That is the best. My initial requirements are slightly smaller : fast
on x86 as I originally specified and "works elsewhere when it might be
needed the day hell freezes over" .-; Having said that, I have taken
Thomsons comments to heart about word padding for some reason : I see
no real overhead (when keeping everything in C) to ensure platform
compatability in the C level. It will be, I admit, the first code I
ever wrote where a machine word can potentially hold less values than
its size indicates : unless of course I do come across an unforseen
performance hit in which case bye bye good practice.

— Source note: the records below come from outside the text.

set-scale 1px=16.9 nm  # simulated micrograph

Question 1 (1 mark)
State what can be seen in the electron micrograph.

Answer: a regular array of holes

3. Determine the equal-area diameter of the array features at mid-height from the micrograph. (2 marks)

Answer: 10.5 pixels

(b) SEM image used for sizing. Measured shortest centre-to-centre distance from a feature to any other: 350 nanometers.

> Build a "guaranteedly portable" version of your intended to be fast
> stuff.
> Then start documenting your assumptions for your "fast header": Add a
> source file which is not linked with the rest of the code but fails
> compilation (during preprocessing or actual compiling) if one of
> these assumptions is violated.
> Say you have determined that sizeof(int)*CHAR_BIT is 32 Bits, then
> 0xFFFFFFFF - INT_MAX should be 0. In other words, neither
> char inttestl[0x7FFFFFFF - (long)INT_MAX + 1L];


Cant assume that : CHAR_BIT will be 8 or so and sizeof(int) will be 4,
but KT pointed out that maximum unsigned int might still be 32767
due to padding bits..I asked for an easy way to determine "usable bit
size" but got no reply so I guess its just some code to do at
init. Not too far up on the priority list I must admit though.